This works without allocating: import std.stdio, std.array, std.algorithm; void main() { char[5][2] cs = 'x'; char[] j = cs[].map!((char[]a)=>a).join(","); writeln(j); }

(In reply to comment #5) > char[] j = cs[].map!((char[]a)=>a).join(","); Right, good idea. It also avoids all the stack copies of the rows! :-)

> What you say doesn't explain why Phobos doesn't have a function to join a > built-in fixed-sized 2D array turning it into a single dynamic array. So I > think closing this issue is the wrong decision. That would mean copying it. The solution is to slice it, and Timon's solution deals with the multi-dimensional issues posed by this particular case.

Frankly thats a terrible alternative. Perhaps static array specialisations are in order then; assuming current implementations can't be modified to suit.

> Frankly thats a terrible alternative. Perhaps static array specialisations are > in order then; assuming current implementations can't be modified to suit. So, you think that copying a static array is a good idea? Because that's what on overload for a static array would do. And all that overload could do would be to slice the static array and pass it to the normal overload (because static arrays are _not_ ranges and _cannot_ be, because you can't pop any of their elements off), which would lead to the slice being completely invalid once the function returned, meaning that the result would be completely unsafe and invalid. So no, that wouldn't work.

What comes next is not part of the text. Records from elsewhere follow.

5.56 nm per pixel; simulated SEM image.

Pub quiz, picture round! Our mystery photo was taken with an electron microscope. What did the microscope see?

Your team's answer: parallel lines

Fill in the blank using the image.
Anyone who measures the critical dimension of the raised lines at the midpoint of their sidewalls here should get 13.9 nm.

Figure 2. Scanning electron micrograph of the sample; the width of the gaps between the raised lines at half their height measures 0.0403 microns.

(In reply to comment #9) > > Frankly thats a terrible alternative. Perhaps static array specialisations are > > in order then; assuming current implementations can't be modified to suit. > > So, you think that copying a static array is a good idea? Because that's what > on overload for a static array would do. And all that overload could do would > be to slice the static array and pass it to the normal overload (because static > arrays are _not_ ranges and _cannot_ be, because you can't pop any of their > elements off), which would lead to the slice being completely invalid once the > function returned, meaning that the result would be completely unsafe and > invalid. So no, that wouldn't work. I do think it is a good idea, no, but that was the "clearest" solution... second to that proposed by Timon: map!(c => c[])(cs[]).join(","); But if what you say is set in stone, then there is no point taking it further. Maybe other than the fact putting something in the documentation/compiler warning so that the error message that is given is not so confusing to those coming from other languages.

(In reply to comment #9) > > Frankly thats a terrible alternative. Perhaps static array specialisations are > > in order then; assuming current implementations can't be modified to suit. > > So, you think that copying a static array is a good idea? Because that's what > on overload for a static array would do. And all that overload could do would > be to slice the static array and pass it to the normal overload (because static > arrays are _not_ ranges and _cannot_ be, because you can't pop any of their > elements off), which would lead to the slice being completely invalid once the > function returned, meaning that the result would be completely unsafe and > invalid. So no, that wouldn't work. I do not think it is a good idea, no, but that was the "clearest" solution... second to that proposed by Timon. map!(c => c[])(cs[]).join(","); But if what you say is unchanging, then there is no point taking it further. Maybe putting something in the documentation/compiler warning so that the error message that is given is not so confusing to those coming from other languages could help.

Sigh, ignore comment 10... (or delete it, and this)

(In reply to comment #9) > > Frankly thats a terrible alternative. Perhaps static array specialisations are > > in order then; assuming current implementations can't be modified to suit. > > So, you think that copying a static array is a good idea? Because that's what > on overload for a static array would do. ... auto rangeFunction(T)(ref T range) if(isStaticArray!T && ...){ return rangeFunction(range[]); } I do not think implicitly slicing static arrays for all range-based functions is really worth the trouble. It would silence all those fruitless discussions though.

(In reply to comment #11) > ... > map!(c => c[])(cs[]).join(","); > ... This is not valid.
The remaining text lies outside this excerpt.